The center of NY Harbor, during the days of break bulk shipping before and during the Second World War, Erie Basin was once the destination of most of the grains and cereals which the Midwestern United States sent eastward along the Erie Canal. A thriving maritime industry employed tens of thousands, and Red Hook prospered. When containerization entered the picture, and ports with more upland properties were required to handle the shipping containers, Erie Basin declined.
Companies like the O’Connell Organization came to Red Hook with the intention of reviving the area. Today, Erie Basin continues as a maritime center, with tugboats and barges and NY Water Taxi taking advantage of the sheltered harbor it provides. Close to Gerritsen Bay and the Verrazano Narrows, as well as the Kill Van Kull and Port Elizabeth Newark- there’s little confusion as to why Erie Basin is considered a SMIA (Significant Maritime Infrastructure Area) by the Federal Government.

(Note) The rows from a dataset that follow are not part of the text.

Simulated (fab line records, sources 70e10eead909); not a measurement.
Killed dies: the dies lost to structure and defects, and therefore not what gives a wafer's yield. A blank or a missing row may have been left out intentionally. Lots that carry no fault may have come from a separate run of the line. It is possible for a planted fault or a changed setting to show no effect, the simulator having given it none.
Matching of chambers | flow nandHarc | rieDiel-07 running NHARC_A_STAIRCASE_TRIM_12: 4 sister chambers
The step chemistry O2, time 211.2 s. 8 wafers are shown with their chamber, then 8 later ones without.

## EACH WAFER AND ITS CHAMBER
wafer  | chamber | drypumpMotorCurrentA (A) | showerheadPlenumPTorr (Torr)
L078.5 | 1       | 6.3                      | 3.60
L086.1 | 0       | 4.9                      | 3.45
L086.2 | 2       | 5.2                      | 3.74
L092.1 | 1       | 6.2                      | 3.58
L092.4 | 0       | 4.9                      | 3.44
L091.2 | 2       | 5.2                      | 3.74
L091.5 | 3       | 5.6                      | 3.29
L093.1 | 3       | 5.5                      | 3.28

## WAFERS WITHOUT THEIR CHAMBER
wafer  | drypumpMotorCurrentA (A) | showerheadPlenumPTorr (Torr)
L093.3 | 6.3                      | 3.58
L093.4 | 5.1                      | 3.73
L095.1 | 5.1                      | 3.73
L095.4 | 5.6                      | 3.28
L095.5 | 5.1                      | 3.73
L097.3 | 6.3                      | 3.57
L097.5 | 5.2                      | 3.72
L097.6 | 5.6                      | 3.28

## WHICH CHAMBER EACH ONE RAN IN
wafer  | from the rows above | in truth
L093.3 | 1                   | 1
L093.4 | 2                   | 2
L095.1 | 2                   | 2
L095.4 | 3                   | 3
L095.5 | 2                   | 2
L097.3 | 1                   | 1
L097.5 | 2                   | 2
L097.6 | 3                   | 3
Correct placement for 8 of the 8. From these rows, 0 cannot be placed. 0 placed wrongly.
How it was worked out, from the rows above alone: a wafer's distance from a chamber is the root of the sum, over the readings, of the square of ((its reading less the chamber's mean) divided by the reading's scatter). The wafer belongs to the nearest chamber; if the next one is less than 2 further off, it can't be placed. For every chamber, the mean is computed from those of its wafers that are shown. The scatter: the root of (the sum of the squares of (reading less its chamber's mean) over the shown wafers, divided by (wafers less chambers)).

Formerly- Revere Sugar, Todd Shipyards and other large concerns were based around Erie Basin. There were – literally – also brewers, bakers, and candle stick makers who took advantage of the proximity to the sixth borough of New York City- its harbor. The O’Connell Organization is one of the original pioneers engaged in the preservation and redevelopment of the Red Hook Waterfront, and remains committed to the health, prosperity, and future of both Erie Basin and the surrounding community.